She tells the three boys to look at each other, then "Raise your hand if you see someone with a smudged forehead." All three boys immediately raise their hands. "Now, when you know for certain whether your own forehead is smudged or not, lower your hand." The three boys puzzle in silence for a minute, then Jack smiles and slowly lowers his hand. "I know that my forehead is smudged," he announces.

HOW DOES HE KNOW?
-----------

And the solution reads more or less as follows:

---------------
Jack reasons like this: "Either my forehead is smudged or it is not. Let us assume for a moment that it is not. Then I raise my hand because I see smudges on John and Tim, Tim raises his hand because he sees John, and John raises his hand because he sees Tim. But if my forehead were not smudged, Tim would see John raise his hand and know that he sees a smudge; he would know that John couldn't see a smudge on my forehead and so would know that his own forehead was smudged. John would know that Tim must see the smudge on John's forehead. However, both boys are still confused. Therefore, my own forehead must be smudged."
--------------

There are some notable differences here, as well as some similarities: First, and most notably (in my opinion), the participants are not all equally logical or intelligent. Indeed, in the puzzle itself it is stated that the teacher wants to find out which boy is cleverest.

Obviously there are also less people (3 instead of 100).

The logic style, however, is similar: observing a lack of action within some specified or unspecified time frame on the part of other people, and thus deducing things about *their* ability to infer based on data they can observe (one's own forehead, or one's eye color.)

Interesting....

(That was from "The Arrow Book of Brain Teasers" by Martin Gardner, if I recall correctly. The book is, I believe, buried somewhere in my attic or the like.)

by **Dan-o-Myte!** » Fri Oct 09, 2009 1:53 pm UTC

Here's my issue with the "solution" to this problem.

It's like trying to shovel snow with a rake.

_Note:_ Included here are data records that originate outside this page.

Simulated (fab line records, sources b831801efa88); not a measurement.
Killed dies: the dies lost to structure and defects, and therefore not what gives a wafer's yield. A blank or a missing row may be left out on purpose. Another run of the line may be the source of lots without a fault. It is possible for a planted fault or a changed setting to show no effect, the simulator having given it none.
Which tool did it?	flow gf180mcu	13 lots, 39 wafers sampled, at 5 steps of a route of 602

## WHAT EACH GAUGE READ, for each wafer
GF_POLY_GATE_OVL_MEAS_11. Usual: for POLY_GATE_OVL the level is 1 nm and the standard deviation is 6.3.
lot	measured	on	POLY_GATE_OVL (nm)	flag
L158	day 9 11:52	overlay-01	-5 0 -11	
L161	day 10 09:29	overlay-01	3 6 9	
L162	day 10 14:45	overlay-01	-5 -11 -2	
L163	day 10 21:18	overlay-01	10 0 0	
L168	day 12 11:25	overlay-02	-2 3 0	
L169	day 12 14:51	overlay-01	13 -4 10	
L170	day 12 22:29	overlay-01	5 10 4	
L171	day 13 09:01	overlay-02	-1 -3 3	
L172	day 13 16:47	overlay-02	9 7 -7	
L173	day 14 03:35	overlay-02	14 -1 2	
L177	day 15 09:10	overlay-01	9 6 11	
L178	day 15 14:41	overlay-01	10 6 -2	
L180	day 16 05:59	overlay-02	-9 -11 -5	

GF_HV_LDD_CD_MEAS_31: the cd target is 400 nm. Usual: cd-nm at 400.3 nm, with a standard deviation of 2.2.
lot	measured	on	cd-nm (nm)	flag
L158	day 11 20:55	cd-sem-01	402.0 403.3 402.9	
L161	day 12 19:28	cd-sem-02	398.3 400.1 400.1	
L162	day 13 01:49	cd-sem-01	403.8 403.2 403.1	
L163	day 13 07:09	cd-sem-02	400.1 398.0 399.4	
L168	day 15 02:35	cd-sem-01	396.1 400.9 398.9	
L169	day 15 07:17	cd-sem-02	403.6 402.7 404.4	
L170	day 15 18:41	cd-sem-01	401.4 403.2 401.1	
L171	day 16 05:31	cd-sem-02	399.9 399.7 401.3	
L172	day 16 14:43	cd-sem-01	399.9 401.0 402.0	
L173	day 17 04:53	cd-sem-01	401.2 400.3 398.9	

The shoveler takes the rake in hand and rigorously scrapes it along his sidewalk; sees the snow blocking the walkway but is certain he shoveled correctly and so heads back inside confidant that the chore is done. Then whenever someone comes to complain about the snow on the walk they carefully inspect the rake for any flaws or damage and, not finding any, says "See, this is correct. I know it can be hard to understand but it's all done correctly."

The problem lies within the nested hypotheticals (x100). The "Everyone knows everyone knows everyone knows..." does not go 100 levels deep, it can only go three. I know, I know...it's been shown over and over how it can and must go all the way...but this is the rake.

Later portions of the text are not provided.